Re: Word class marking in the wild...
|From:||Gary Shannon <fiziwig@...>|
|Date:||Tuesday, November 18, 2008, 18:47|
--- On Tue, 11/18/08, ROGER MILLS <rfmilly@...> wrote:
> I probably shouldn't say this, but I simply don't
> understand that article.
> How, for example, is "insect" considered
> "verb-like" vs. "noun-like"
> marble?? It escapes me.
"Insect" is closer in phonetic space to where the verbs tend to cluster than to where
the nouns tend to cluster. It's not a thing that can be described in words,
because it's a mathematical feature that only emerges after the sound of the
words is subjected to multi-dimensional feature-space mapping. So asking why
"insect" is more verb-like is asking a question that can only be answered by
referencing that feature space.
There is no sentence like "Verbs are more blah blah blah than nouns which tend to
foo foo foo." Trying to state the differences in a non-mathematical way only
ends up with meaningless statements.
In other words, it escapes you because you are not looking at the
multi-dimensional scatter diagram, you are looking for an understanding built
out of words, which doesn't exist. The words of the article don't really tell
us what the difference IS, but only tell us that there is a difference, and how
to look for the difference in the multi-dimensional scatter diagrams.

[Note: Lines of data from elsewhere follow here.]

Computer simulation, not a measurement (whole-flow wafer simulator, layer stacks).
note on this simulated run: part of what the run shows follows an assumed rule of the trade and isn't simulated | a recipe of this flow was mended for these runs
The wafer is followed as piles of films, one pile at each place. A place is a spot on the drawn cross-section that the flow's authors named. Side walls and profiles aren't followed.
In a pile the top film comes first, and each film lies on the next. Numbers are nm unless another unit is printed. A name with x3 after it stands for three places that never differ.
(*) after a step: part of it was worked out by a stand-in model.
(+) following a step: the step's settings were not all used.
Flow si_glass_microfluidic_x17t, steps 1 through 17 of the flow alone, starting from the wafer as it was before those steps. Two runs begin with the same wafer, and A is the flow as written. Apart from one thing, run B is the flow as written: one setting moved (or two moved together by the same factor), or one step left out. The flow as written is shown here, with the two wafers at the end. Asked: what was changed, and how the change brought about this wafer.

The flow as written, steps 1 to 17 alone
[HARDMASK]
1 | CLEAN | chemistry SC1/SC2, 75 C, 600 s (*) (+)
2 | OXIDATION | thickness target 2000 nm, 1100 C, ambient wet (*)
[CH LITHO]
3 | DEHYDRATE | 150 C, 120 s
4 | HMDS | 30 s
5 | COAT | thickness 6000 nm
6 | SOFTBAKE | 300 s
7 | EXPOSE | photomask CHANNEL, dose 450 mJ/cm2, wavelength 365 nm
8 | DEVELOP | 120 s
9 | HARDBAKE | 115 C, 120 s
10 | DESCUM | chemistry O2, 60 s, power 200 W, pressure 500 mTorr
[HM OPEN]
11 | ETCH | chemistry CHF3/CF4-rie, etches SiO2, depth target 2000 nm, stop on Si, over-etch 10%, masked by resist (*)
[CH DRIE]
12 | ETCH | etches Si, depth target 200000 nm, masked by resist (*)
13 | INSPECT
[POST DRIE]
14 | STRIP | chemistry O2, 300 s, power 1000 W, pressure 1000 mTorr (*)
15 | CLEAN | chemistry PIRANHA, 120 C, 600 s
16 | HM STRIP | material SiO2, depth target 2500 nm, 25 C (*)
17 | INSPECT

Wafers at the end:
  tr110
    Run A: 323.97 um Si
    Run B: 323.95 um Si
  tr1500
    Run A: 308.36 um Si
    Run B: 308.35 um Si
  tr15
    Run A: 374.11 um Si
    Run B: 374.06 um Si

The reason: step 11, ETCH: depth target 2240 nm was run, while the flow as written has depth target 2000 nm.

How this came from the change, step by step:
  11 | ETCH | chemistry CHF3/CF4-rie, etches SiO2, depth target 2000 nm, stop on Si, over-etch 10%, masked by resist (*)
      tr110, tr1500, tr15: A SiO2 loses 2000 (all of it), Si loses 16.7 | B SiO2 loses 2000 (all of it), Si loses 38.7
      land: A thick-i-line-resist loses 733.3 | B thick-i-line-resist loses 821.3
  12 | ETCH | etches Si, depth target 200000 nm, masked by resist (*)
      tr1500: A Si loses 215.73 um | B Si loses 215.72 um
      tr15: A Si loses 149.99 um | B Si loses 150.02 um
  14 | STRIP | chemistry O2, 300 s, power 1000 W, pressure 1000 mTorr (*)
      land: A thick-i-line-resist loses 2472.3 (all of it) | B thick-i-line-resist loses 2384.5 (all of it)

However, on the off chance that a cruder measure might suffice, I opened up my English
lexicon database and did some searches. Here why my results also suggest that
"insect" is more verb-like:
Counting only nouns and verbs, in English there are (according to my lexicon database)
46 words ending in "-ect". 57% are unambiguously verbs, 22% are unambiguously
nouns, and the rest can be either nouns or verbs. If we count only the
unambiguous words, then 72% of non-ambiguous "-ect" words are verbs. By that
measure, words ending in "-ect" are more "verb-like".
Now imagine less easily described features, features which are measured on a
sliding scale, rather than a simple binary yes/no, and plot each such feature
on a separate axis of a multi-dimension scatter diagram. Even without seeing
the diagram, it should be clear that it is possible that clusters of points in
n-space exist where verbs predominate, and that "insect" is within, or near to
one of those verb-like clusters.